Gail Baptiste has nowhere to spend Christmas with her children and grandchildren.
On December 8, fire razed her humble house in Guapo Village, Point Fortin, and since then, she has been “bunking” at the homes of generous friends and relatives.
Baptiste, a 59-year-old retired security guard, lived with her teenage son and three grandchildren. At the time of the fire, at about 8 pm, Baptiste was visiting a friend in San Fernando while her son and grandchildren, nine, eight and 16, were at home.
Baptiste told the Newsday she returned home at about 9 pm and saw that neighbours had gathered there along with a fire ambulance and police officers.
Her wooden house was no more.
“I lost everything. Every piece of clothes, appliance, furniture and children’s books burn to ashes.”
The house was valued at about $100,000, and Baptiste told Newsday she bought it ten years ago as part of a programme initiated by the Land Settlement Agency (LSA).
“The house is about 25 years old, but I always renovated and kept it in good condition.”

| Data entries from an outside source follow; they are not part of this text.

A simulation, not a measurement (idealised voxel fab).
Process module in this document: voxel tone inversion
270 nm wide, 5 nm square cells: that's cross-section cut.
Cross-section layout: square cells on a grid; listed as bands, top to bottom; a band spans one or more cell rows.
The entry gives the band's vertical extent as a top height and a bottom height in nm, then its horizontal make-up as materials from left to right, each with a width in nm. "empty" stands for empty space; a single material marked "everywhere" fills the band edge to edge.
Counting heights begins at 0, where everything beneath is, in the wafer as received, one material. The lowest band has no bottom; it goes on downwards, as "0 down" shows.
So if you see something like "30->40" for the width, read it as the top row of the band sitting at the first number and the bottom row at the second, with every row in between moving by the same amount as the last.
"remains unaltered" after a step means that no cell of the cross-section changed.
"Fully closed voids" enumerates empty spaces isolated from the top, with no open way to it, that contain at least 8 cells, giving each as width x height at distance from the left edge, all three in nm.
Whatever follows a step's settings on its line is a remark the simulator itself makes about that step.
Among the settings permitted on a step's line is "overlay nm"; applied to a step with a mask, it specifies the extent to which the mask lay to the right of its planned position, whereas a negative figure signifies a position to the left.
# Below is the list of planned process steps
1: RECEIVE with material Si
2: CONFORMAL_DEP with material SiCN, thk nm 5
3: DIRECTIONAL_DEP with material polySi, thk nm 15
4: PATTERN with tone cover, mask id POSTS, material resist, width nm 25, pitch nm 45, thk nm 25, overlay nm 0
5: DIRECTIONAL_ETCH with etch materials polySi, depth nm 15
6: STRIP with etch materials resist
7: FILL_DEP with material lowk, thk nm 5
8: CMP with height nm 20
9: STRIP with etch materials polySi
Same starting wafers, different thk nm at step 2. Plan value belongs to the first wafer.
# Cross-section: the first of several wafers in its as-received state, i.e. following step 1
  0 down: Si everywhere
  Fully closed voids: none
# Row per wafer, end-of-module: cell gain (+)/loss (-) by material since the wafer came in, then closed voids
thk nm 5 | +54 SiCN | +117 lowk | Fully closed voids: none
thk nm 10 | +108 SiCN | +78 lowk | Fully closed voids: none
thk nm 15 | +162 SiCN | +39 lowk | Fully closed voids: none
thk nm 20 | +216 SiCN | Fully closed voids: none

She has since informed the LSA, with a view to seeking financial assistance to rebuild the house.
But meanwhile, Baptiste, who is unemployed, said since the fire, she had been knocking on the doors of relatives with her son and three grandchildren. She sobbed, “It is hard to work all your life and then one day you lose all to a fire.”
She said the family’s only worldly possessions were the clothes they wore on their backs.
Having visited the Social Welfare office in Point Fortin, Baptiste said she had been told her request must wait its turn because there were other, more pressing cases to attend to.
Baptiste is also asking the public to find a place in their hearts in this season of goodwill to help her reconstruct her house.
“I would like help, as I am not healthy enough to do hard work any more,” she said.
Baptiste is also appealing to the Minister of Housing, Randall Mitchell, to help her find a house, at least for the Christmas holidays.